March Madness Office Pools can be a Mine Field for the Boss

With March Madness starting in earnest today, a local employment attorney says bosses should be wary of Final Four bracket pools underway in their office, News Radio 1200 WOAI reports.

While the pools themselves are generally legal, John Heller with the local office of Fisher and Phillips says things start getting dicey when the employer has anything to do with their operation.

"When the employees are doing it and they are putting in money and it's a pool situation, the employer should have as little to do with that as they can," he told News Radio 1200 WOAI.

Office pools for March Madness and other events are generally legal if they are open only to a limited number of people, like the employees in the office, and if the operator of the pool doesn't take any cut specifically for putting on the pool.

In fact, Heller says pools can be good for office morale.

"Team building and to get people with a common interest to get together and work together, as long as they're careful and have parameters in terms of what they do," he said.

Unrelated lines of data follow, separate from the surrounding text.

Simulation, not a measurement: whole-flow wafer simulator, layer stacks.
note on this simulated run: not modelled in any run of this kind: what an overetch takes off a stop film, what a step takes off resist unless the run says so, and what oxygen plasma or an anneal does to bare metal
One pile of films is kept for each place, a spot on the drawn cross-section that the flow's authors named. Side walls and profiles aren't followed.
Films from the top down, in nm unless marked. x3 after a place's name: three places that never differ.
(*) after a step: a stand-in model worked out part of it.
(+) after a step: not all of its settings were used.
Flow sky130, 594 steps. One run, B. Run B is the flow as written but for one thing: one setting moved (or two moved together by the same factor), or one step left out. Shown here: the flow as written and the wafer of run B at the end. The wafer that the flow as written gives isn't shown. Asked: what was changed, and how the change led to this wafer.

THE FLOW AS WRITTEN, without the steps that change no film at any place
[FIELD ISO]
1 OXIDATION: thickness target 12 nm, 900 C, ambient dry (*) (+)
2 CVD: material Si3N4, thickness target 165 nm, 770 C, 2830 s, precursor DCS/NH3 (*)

He says the employer needs especially to stay away from the money end of the pool, to avoid it being considered 'vigorish,' or the cut that goes to the operator of the pool.  It was the fat that so called Fantasy Sports games take a cut of the action was what prompted the Texas Attorney General to declare them to be illegal gambling, a ruling which is currently being fought in the Legislature.

And Heller points out that your First Amendment rights don't cover gambling, and a boss has the absolute right to prohibit gambling in the office, and even to fire an employee who violates a no gambling rule.